Long-dead marine organisms may influence next major earthquake

Tiny creatures tens of millions of years old may affect the size of the next destructive earthquake in the Hikurangi subduction zone.

The subduction zone, New Zealand’s largest fault, marks the boundary where the Pacific Plate is diving under the Australian plate. Huge ‘megathrust’ earthquakes of more than magnitude 8 can be generated in the area.

Dr Carolyn Boulton from Te Herenga Waka—Victoria University of Wellington has been leading a team of earthquake scientists studying a rocky bluff on the Hungaroa fault, located on the margins of the Hikurangi subduction zone.

Layers of limestone, mudstone, and siltstone on the bluff near Tora, about 35km southeast of Martinborough, are a handy proxy for what’s happening in the subduction zone offshore, Dr Boulton says.

Similar rocks to those on the bluff were deposited on the seafloor between 35 and 65 million years ago but their location makes it difficult to study them. Instead, scientists can look at the rocks on land to tell them more about what’s happening under the sea.

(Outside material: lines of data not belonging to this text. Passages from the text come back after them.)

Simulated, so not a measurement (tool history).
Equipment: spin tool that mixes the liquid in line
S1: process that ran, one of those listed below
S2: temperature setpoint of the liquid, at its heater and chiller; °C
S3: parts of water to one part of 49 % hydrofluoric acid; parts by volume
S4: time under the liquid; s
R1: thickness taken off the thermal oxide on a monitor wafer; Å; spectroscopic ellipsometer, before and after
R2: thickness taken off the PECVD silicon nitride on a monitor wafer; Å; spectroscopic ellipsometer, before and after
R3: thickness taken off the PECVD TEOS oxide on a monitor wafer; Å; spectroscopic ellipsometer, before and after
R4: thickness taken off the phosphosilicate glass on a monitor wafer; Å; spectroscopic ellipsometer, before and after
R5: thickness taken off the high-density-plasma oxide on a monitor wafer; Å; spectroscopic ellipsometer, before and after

“The rocks all contain calcite from ancient single-celled marine organisms, mainly foraminifera, such as plankton. We’ve found calcite from those tiny organisms can affect movement in the subduction zone. Just think, these tiny, long-dead organisms can affect how two huge tectonic plates interact mechanically.”

Dr Boulton says if the calcite in the rocks is able to dissolve—like sugar in tea—the fault can be weak and slide easily without an earthquake. However, if the calcite can’t dissolve, the fault can ‘lock up’, storing energy that might be released in a large quake.

“Calcite dissolves faster when it’s highly stressed and when temperatures are cooler. It dissolves more easily at low temperatures—say, room temperature. But it gets harder to dissolve as temperature goes up—say, deeper in the earth.

“In the subduction zone, temperature increases more slowly than on land—by only around 10ºC/km. So the fault is really sensitive to what calcite, those shells of old dead marine organisms, is doing.

“The amount and behaviour of calcite from these organisms is a big piece of the puzzle of how large the next earthquake might be.”

The Hikurangi subduction zone still holds a lot of mysteries for scientists to uncover, Dr Boulton says.

“Geologists studying the Alpine Fault and other faults onshore can examine them up close. But seeing inside the Hikurangi subduction zone requires expensive drilling equipment. This means our record of previous large earthquakes in the area is not as good.

“Our observations from Tora show us the shallow part of the subduction zone can accommodate plate movements by slipping slowly—or by slipping quickly in large and damaging earthquakes.

“What we really want to know is: Are there slow-slip events out there we haven’t detected? Are the rocks moving without earthquakes, or are they truly locked up? That will help tell us what might happen in the next earthquake,” Dr Boulton says.

A megathrust earthquake along the subduction zone could generate a large tsunami, evidence of which has been found in geological digs and the fossil record along the east coasts of both the North and South Islands, and through Cook Strait.

Scientists forecast there’s a 26 percent chance of a large earthquake in the next 50 years on the southern margin of the Hikurangi subduction zone.

Results of the research are published in the journal Lithos.